Helicopteros Nacionales de Colom. v. Hall considered whether a Texas state court could exercise jurisdiction over a Colombian corporation ("Helicol") for the crash of one of its helicopters in Peru. 466 U.S. 408, 409, 104 S. Ct. 1868, 80 L.Ed.2d 404 (1984). The combined contacts with the Texas forum included "sending its chief executive officer to Houston for a contract-negotiation session; accepting into its New York bank account checks drawn on a Houston bank; purchasing helicopters, equipment, and training services from [a Texas corporation] for substantial sums; and sending personnel to . . . Fort Worth for training." Id. at 416, 104 S. Ct. 1868. These contacts were not trivial; the helicopters purchased in Texas constituted 80% of Helicol's fleet and constituted more than four million dollars of commerce over seven years preceding the accident. Id. at 411, 104 S. Ct. 1868. Still, the Court held that these contacts did not "constitute the kind of continuous and systematic general business contacts" necessary for general jurisdiction. Id. at 412, 104 S. Ct. 1868. In finding as much, the Court promulgated a long list of considerations it found relevant to a lack of jurisdiction:

Helicol never has been authorized to do business in Texas and never has had an agent for the service of process within the State. It never has performed helicopter operations in Texas or sold any product that reached Texas, never solicited business in Texas, never signed any contract in Texas, never had any employee based there, and never recruited an employee in Texas. In addition, Helicol never has owned real or personal property in Texas and never has maintained an office or establishment there. Helicol has maintained no records in Texas and has no shareholders in that State.

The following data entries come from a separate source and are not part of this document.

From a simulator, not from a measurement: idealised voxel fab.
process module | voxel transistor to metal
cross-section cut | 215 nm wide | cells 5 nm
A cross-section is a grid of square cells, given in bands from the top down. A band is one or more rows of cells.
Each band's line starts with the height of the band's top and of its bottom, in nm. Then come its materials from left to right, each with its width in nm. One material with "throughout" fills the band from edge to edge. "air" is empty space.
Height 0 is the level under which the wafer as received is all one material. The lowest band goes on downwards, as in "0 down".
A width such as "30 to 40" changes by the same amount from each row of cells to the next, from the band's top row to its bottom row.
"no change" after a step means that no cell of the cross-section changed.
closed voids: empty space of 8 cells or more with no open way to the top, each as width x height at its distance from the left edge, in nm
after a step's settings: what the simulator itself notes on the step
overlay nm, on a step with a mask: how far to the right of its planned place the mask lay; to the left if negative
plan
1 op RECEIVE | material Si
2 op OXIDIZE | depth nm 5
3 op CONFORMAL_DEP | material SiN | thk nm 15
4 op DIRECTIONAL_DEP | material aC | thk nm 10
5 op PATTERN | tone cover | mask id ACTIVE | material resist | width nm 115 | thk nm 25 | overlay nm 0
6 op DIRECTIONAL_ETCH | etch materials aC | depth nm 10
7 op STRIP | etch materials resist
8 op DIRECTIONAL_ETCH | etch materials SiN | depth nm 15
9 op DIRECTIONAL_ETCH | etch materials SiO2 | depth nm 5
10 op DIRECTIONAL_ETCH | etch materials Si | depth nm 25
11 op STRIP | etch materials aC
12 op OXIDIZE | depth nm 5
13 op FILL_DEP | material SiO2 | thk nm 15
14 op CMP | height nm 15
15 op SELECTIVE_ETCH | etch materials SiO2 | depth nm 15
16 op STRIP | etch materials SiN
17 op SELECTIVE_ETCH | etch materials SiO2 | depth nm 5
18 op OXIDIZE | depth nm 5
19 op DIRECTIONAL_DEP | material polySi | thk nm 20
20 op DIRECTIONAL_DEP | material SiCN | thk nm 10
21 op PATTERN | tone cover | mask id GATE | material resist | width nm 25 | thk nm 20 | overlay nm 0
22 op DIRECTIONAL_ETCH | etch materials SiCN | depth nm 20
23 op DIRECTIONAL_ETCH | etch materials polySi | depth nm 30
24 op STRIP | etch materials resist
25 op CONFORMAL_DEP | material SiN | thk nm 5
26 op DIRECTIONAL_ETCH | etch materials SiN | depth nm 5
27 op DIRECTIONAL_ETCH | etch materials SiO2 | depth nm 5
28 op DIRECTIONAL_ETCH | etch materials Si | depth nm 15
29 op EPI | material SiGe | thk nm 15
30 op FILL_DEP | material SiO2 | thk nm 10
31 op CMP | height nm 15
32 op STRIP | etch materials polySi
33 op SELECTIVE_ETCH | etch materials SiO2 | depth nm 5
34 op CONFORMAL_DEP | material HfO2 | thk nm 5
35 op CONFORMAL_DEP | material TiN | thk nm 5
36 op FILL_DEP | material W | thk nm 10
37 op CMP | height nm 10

Id. at 411, 104 S. Ct. 1868.

As to Cummins, it is a North Carolina business with its principal place of business in North Carolina. (Jordan Aff., ¶¶ 3-4.) Cummins has no investors, board members, partners, shareholders, officers, employees, contractors, or agents in Pennsylvania. (Id. at ¶ 7.) Nor does Cummins have any offices, bank accounts, business addresses, phone numbers, or listings in Pennsylvania. (Id. at ¶ 8.) It is also not registered nor licensed to do business in the Commonwealth of Pennsylvania, it does not own, rent, or lease property in Pennsylvania, and it has never paid any Pennsylvania taxes. (Id. at ¶¶ 8-11.) Lastly, Cummins has never been a party to litigation in Pennsylvania. (Id. at ¶ 12.)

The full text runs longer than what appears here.